I do not have an answer but I want to avoid the "avoid extended discussion in comments" and anyway this is too long for comments.
First: I do get that same failure to converge message when I run the code in the linked .m file. I do not know what particular route it takes in LAPACK so I'm not sure how to track it. I might be able to get a bit of insight when I try tracking the route of the bignum version, if it happens that our bignum code accurately mirrors the LAPACK version.
Next: "...SVD convergence-failure seemingly is exquisitely sensitive to the least-significant bits of IEEE complex numbers (which are of course precisely the bits to which no well-conditioned SVD algorithm should be sensitive)." This is true but it also provides a hint as to what might be the general nature of the problem. Also I did some perambulation through LAPACK sources.
http://www.netlib.org/lapack/explore-html/index.html
http://www.netlib.org/lapack/explore-html/d0/da6/group__complex16_o_t_h_e_rcomputational_ga42f492d0f5e62a073a80f9ae57a5ee62.html#ga42f492d0f5e62a073a80f9ae57a5ee62
Comments in those files suggest that there may be (uncommon) failure-to-converge states. What happens I suspect has to do with something as basic as trichotomy: the assumption that for real numbers (a,b)
, either a<b
or a=b
or a>b
. The fact that manifestations depend on machine epsilonic differences in input values, and might even be processor dependent (per discussion in one of the links), are what incline me in this direction.
One way to get a failure is to have an actual mismatch in the code, wherein one place uses less-than and another uses less-equal. This can led to a loop that in effect starts to do nothing at some point and continues this for all successive steps but fails to recognize it has achieved convergence. The people who write and maintain LAPACK know what they are doing and most likely did not make this mistake. That said, given the thicket of code paths it is always possible that such a mismatch exists between some particular pair of routines that use different conventions for checking convergence e.g. IF( thetamin .LT. thresh )

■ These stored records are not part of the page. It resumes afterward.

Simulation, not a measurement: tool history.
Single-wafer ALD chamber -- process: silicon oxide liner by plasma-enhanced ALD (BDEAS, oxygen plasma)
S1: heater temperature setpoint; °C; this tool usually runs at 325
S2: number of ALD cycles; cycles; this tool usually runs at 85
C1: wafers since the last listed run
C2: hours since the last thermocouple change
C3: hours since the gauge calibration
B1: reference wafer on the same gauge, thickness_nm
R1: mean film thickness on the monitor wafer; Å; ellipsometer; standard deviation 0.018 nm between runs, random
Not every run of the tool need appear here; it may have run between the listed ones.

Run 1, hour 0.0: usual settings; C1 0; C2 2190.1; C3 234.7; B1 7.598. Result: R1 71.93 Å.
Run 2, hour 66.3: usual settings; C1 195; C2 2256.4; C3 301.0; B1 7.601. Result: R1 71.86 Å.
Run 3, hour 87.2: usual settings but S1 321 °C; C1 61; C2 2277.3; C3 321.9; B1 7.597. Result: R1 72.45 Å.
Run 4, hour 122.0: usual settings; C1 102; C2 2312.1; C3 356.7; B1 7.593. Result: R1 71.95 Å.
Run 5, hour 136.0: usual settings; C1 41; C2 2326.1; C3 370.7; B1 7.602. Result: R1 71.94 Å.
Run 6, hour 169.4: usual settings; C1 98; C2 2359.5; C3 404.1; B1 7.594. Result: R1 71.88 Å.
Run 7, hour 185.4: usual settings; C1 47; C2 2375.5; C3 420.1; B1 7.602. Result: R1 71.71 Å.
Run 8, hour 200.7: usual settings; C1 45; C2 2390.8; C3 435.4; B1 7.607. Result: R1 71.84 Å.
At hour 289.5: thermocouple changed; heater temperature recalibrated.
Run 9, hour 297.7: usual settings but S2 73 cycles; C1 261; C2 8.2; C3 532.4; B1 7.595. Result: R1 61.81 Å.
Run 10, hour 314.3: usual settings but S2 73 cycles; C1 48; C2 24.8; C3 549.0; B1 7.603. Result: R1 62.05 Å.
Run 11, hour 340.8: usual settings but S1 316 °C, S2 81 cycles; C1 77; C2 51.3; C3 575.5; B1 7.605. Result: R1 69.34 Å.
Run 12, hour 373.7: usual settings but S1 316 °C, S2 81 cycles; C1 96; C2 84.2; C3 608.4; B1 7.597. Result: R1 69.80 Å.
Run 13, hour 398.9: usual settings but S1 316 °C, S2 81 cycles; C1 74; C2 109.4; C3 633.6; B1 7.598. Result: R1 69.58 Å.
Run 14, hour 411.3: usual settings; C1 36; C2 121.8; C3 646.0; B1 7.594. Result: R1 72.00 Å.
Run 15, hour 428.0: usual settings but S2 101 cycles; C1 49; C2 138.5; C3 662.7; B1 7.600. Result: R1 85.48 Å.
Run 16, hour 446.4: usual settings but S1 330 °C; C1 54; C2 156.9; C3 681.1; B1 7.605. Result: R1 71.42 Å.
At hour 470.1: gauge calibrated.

vs. IF( thetamin .LTE. thresh )
.
Another way to run afoul of this, somewhat more subtle, is to have a pair of values that explicitly violates trichotomy. Of course that's always impossible...except when it's not. Which is to say, I myself ran afoul of this a couple of years ago. The way it happens, in machine arithmetic, is when some code twice computes the same numeric value, possible but not necessarily in two different ways, and then compares them. They should be equal. Depending on vagaries such as optimization level, vector 8 vs 16 byte alignment, and maybe other details, one value might or might not remain in a register that, depending on architecture, might or might not be larger than a machine double (typical is 80 bits vs 64 for machine doubles). If a computed value has not been stored in a 64 bit location but instead kept in its register, a comparison might well determine that it is strictly greater, or less, than the same value computed earlier and stored in memory.
Such a comparison error can then lead to a loop wherein one part thinks no more work is needed to get convergence, and another thinks convergence has not been attained. Is this the cause of the problems in this particular case? Obviously I don't know. All I can say is this general type of problem is consistent with all the data I have seen that describes circumstances under which is is seen.